The "after, but not finished" versions
 This is when I want to sew.  When I sew, I know what I'm doing.  Sometimes I make a mistake, but I know what I did wrong, know how to fix it, and enjoy the almost meditative state of mind that comes with cutting, sewing, cutting, sewing. 

Tomorrow I'll give it another try.  The inexpensive glass I bought when I picked up those cheap picture frames at a discount store will help reduce the cost of learning.  There's no point in using less expensive solder - poor quality supplies will result in a poor quality finished product.  I have learned, however, that cheap magazine pictures or scraps of wrapping paper make a perfectly suitable insert.  There's no need to waste an original little painting.

Since I did not at first succeed, I will try again.  Sigh.

February 19, 2014

Art Instructors Still Scare Me

I know I've blithered on about this before, but I only took one art class in my adult life until recently.   It's the one where we were supposed to draw three objects and the art teacher took my sketch pad out of my hand, gave me a big, fat red "F" and tossed the pad back.  Trying to get over that fear when I am already  so insecure about my art is HARD.  Last year I pushed myself and took the soldering class, believing I did OK.  I didn't start a fire and came home with some finished work.  I've practiced a bit, know I have a lot to learn still, but kept at it anyway.  This last weekend I took another soldering class.  The subject was the same - basic soldering - but the project was different. 

One thing I must say is that I don't want to hurt any feelings (or get caught for busting anyone's chops, frankly), so I feel like I have to write in code.  Darn.

The project for the class is a multi-panel standing photo frame with curly wire decorating the top.  I've blurred out the faces of the sample project since it's not my photo.


This most recent class was hard for me because I thought I was coming into it a step ahead, having taken the soldering class last year.  But so many little things throw me off - getting the supply list so late that I couldn't get everything I wanted to bring vs. having to beg or borrow at the class.  There were things on the list we were not to use, and things not on the list that it would have been good to have.  I'm not sure if the instructor assumed we know how to do things like cut glass, but I found it very intimidating and, frankly, I really suck at it.  She finally cut it for me (it was a challenging shape and I'd never done it before, so I broke a few pieces and felt like an idiot).  Then I was afraid to point out that the two pieces she cut weren't the same shape/size which they need to be because they are the sandwich for the photos being soldered and I didn't know how to fix it.  I figured I'd fudge and just bulk up on the solder when she wasn't looking.

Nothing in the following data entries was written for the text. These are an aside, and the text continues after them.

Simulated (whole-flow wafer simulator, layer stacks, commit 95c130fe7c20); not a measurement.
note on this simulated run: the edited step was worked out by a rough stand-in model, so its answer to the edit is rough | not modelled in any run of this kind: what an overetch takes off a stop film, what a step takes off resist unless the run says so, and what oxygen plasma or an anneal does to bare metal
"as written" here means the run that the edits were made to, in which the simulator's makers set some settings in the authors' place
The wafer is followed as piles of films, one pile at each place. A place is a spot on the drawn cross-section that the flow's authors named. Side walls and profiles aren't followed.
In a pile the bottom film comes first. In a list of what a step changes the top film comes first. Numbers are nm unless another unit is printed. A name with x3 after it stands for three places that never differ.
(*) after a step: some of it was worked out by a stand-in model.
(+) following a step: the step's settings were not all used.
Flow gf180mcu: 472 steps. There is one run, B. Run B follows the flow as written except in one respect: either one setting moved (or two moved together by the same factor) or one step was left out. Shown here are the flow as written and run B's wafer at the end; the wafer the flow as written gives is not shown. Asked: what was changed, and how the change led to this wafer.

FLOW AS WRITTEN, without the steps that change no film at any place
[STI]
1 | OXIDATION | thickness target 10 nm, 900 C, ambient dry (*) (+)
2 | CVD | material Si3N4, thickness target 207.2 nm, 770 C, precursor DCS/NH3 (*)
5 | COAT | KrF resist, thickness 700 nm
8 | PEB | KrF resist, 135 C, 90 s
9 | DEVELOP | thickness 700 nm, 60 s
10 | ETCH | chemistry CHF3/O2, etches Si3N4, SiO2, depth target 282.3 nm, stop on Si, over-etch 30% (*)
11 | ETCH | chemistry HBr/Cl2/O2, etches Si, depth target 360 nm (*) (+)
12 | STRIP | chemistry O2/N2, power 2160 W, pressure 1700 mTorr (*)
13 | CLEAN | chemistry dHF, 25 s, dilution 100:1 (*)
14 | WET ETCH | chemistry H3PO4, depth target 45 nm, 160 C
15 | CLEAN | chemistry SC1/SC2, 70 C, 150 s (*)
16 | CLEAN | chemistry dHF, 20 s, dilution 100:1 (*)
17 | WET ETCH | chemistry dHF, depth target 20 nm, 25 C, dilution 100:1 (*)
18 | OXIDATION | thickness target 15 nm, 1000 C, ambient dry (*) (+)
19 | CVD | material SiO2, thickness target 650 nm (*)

In the end, I felt good that I never burned myself, I only cut one finger (note: flux hurts like mad in a cut!) and think I did a decent job of soldering.  I got all of the emails this time and confirmed the potluck (missed that one last time), and managed to bring something I thought was yummy that wasn't a salad.  (Not that everyone else bringing a salad was bad because they were really good salads).

So I'm tippy-toeing here, trying not to snark or come across as a smarty-pants critical, but I am just having such a hard time getting past being so nervous around snappy teachers that I'm struggling with the notion of going back for another class.  A couple of the other attendees (SO much more experienced than I) were SO nice, encouraging me to come to more classes, get over the fear and just get out there.  The instructor did not.  Am I back in high school and reading too much into this, being a paranoid big baby?

In any event, today I worked on putting on the jump rings.  I've learned that spring loaded needlenose pliers suck for this job and the rough end of a wire cutter works great.  I learned I should keep an antibiotic ointment with a pain reliever and bandages in the studio.  One more cut - ouch.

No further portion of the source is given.